In organizing its extensive grantmaking through program areas, Ford established three funds related to education in different ways: The Fund for the Advancement of Education, the Fund for Adult Education, and the Fund for the Republic. The last enterprise--the type of philanthropy Ferry advocated, was a legal maneuver to buffer the Ford Foundation from the political criticism grantmaking in support of civil liberties and civil rights portended to bring.

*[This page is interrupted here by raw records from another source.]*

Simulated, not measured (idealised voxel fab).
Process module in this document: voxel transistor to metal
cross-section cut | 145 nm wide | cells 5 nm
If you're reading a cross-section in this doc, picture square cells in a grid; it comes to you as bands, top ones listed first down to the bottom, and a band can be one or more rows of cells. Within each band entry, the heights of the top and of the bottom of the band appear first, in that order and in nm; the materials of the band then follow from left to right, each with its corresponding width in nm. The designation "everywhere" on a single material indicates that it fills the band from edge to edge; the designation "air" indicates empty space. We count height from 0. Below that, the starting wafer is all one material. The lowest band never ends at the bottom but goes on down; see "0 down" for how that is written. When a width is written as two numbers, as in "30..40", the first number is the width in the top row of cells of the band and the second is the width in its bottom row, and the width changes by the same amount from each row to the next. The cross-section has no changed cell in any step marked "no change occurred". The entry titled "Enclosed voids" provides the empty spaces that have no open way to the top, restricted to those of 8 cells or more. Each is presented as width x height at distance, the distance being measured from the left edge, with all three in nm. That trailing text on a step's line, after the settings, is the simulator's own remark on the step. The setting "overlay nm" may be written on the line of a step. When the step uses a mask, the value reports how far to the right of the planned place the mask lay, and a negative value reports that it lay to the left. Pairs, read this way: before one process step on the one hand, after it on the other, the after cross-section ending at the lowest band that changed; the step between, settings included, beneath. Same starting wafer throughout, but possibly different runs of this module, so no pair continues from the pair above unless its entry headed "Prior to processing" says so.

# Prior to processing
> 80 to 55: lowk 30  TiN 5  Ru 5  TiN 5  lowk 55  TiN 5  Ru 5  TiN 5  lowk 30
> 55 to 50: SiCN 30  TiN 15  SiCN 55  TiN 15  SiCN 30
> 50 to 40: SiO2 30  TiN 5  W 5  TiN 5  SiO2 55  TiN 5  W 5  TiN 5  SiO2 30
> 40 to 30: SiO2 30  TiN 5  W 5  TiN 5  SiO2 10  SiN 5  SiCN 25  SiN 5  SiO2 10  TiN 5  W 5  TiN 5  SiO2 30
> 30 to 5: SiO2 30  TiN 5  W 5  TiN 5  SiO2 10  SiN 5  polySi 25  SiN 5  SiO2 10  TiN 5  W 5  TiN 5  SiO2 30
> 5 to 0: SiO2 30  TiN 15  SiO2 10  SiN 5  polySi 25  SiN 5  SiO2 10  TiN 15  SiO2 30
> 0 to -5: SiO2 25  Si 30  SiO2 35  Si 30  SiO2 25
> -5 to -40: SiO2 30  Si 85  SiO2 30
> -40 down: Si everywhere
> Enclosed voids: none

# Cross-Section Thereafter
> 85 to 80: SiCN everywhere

While parent Ford's heavy investment in higher education centered on disciplinary or collaborative innovations in the behavioral sciences, carefully avoiding the term "social science" (both to avoid confusion with "socialism" and to emphasize the study of the individual rather than the collective), Ford's strategic off-shoot, the FFR, which had its own board and only a brief intended lifespan (of up to twenty-five years), would be able to take a more activist stance, focusing on freedom and education and challenging the 1950s assaults on freedom and civil liberties.

Henry Ford II backed the idea of the Fund for the Republic but urged caution, especially until the IRS had issued FFR's tax-exemption certificate (issued in 1954) and admonished Fund leaders not to jeopardize FFR's tax-exempt status by pushing the line between education and propaganda. He had the interests of family members and the bottom line of Ford Auto Dealers in mind. Hoffman was given the liberty to appoint his own board of directors: without a moment's hesitation he tapped Robert M. Hutchins, then president of the University of Chicago. Having served as a UC trustee, Hoffman had a longstanding friendship with Hutchins. Neither Hoffman nor Hutchins was especially settled at Ford, and when Hoffman was fired and given responsibility to set up the FFR, Hutchins soon joined him.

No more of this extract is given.